So, with six panniers between us, the plan is to roll south from Montréal, along Lac Champlain, to join the Northern Tier route at the improbably named Ticonderoga. The rest is hardly unbeaten territory so I won't go on about it. Together we'll ride together over the Rockies, which neither of us has seen, as far as Anacortes, which sounds like a Spanish dancer with a rose between her teeth. Then we'll go south to Seattle.

There comes the other change. Because, instead of giving up in Seattle, we'll bother friends for a few days and then ride north to Vancouver, round through Banff and Jasper and down the Icefields Parkway to get to Calgary. From where we'll fly home.
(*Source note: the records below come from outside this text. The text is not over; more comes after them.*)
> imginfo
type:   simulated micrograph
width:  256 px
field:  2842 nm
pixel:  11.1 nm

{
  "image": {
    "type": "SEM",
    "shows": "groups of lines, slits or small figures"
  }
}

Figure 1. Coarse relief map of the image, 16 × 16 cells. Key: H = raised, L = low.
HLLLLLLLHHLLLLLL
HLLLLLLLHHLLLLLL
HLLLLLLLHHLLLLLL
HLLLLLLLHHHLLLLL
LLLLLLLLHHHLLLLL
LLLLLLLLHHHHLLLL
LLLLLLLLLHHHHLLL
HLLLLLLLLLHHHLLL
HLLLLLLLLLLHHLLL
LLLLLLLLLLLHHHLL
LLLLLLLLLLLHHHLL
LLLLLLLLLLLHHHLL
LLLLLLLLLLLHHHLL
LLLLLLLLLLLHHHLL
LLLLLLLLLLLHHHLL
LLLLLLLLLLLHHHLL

I see no reason to change my expectations from last time, except in one regard and with one condition. Last time I said I would be happy to see the Pacific for the first time but that the ride would be even better if:

[] I was shot at at least once

[] I could drink in a bar where the barman slid my bourbon down the counter with a single push

[] I saw a black man playing the blues while sitting on his veranda

[] I visited a topless bar

[] I heard a girl called Joleen singing about her dawg gonn up an dahd

[] I leapt into bed with a preposterously pneumatic American girl, which in films happens after about 20 minutes

I stick by that, although it looks tricky to hope for the last one, given the circumstances. And after a couple of weeks I'll be too worn out anyway. The item on the list that has gone is my wish to become Joy Santee's toy-boy. She could wait for me no longer and has gone and married another. This is a cruel world.